I think I probably saw this one as a boy when it was first broadcast. I probably found it sad at the time, but that sort of thing is generally more depressing when you're much older. In the playground, one routinely guns down one's schoolmate several times a day. Even the actual death of one classmate (aged 10) distressed me less then than it would now.
But yes, in dramatic terms, the death of Straker's son was pretty darned devastating. We'd already been shown the flashback episode when Straker had got married and his wife had given birth, and other episodes referred to his family situation - it wasn't as if his son was introduced just to get a cheap shock.
The rest of that episode was pretty good too. A UFO apparently firing on another UFO, an alien occupying the home of a very frightened blind old lady, and then - most movingly - the alien leaving the home when he knew he was going to be killed so that she would be spared.
Straker's ex-wife's reaction to her son's death after Straker had promised her everything would be all right was also very powerful. Some critics of UFO have remarked that the characters are even more wooden than the puppets in Gerry Anderson's earlier shows, but this is lazy and inaccurate. Episodes like this found the balance between exciting sci-fi action and genuine human drama. Most other shows never even tried; certainly few succeeded (alas, none of Gerry Anderson's later work came close). Over two decades later, the Buffy series (and its spin-offs) attempted to mix fantasy horror with domestic reality, and while it was admittedly pretty successful, it was way too smug about it.
Other stand-out UFO episodes include Flight Path. Paul Roper, a SHADO operative very much in love with his wife, is blackmailed into betraying SHADO. When he is found out, he volunteers for a dangerous mission on the moon in order to redeem himself. Unfortunately, following a misunderstanding, the aliens have had his wife executed. But Straker withholds this information, knowing that Roper's chances of surviving his mission are so remote that he might never need to know...
In ESP, the wife of an inexplicably telepathic man hears a strange sound outside her house. She pulls back the curtains, and the last thing she sees is a UFO flying low above her lawn, approaching the house on a high-speed collision course. Later, the widower manages to convey just how desperate the aliens are to survive.
In the banned episode The Long Sleep, a young couple on LSD encounter a group of aliens who are burying something in the grounds of a house. The young couple have no conception of how much danger they are in - and not just from the aliens. When the young man decides he can fly from the roof of the house, he learns the hard way that gravity doesn't make exceptions.

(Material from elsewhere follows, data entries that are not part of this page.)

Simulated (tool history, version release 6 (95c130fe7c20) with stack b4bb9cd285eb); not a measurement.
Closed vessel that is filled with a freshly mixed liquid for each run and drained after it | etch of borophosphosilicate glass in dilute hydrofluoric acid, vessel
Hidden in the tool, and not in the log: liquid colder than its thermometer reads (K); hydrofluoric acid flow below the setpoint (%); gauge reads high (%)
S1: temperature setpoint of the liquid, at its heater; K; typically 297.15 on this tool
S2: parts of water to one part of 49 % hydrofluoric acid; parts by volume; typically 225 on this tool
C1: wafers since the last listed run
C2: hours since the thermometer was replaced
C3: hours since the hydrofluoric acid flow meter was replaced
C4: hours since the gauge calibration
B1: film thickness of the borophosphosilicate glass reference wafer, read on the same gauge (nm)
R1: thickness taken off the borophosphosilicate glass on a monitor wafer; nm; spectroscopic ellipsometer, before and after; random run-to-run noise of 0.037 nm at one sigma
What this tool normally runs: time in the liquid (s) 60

But one of the most disturbingly amoral episodes has to be Four Sided Triangle. A young woman, bored of her marriage to an older man, is persuaded by her lover (Patrick Mower) to murder her husband when he comes home from work. So when the front door opens, she guns down the man who comes in before realising she's just killed an alien... When SHADO arrive, they assume she killed the alien in self-defence, and they administer a drug to her and Patrick Mower and her husband to make them forget the events of the past day. Only afterwards do Straker and Freeman realise they've walked in on a murder which not only was going to happen, but which
still will happen! "Should we do something about it?" asks Freeman. "We're not in the morality business," replies Straker. So they let events run their course, and an innocent man is murdered.
They don't write 'em like that any more.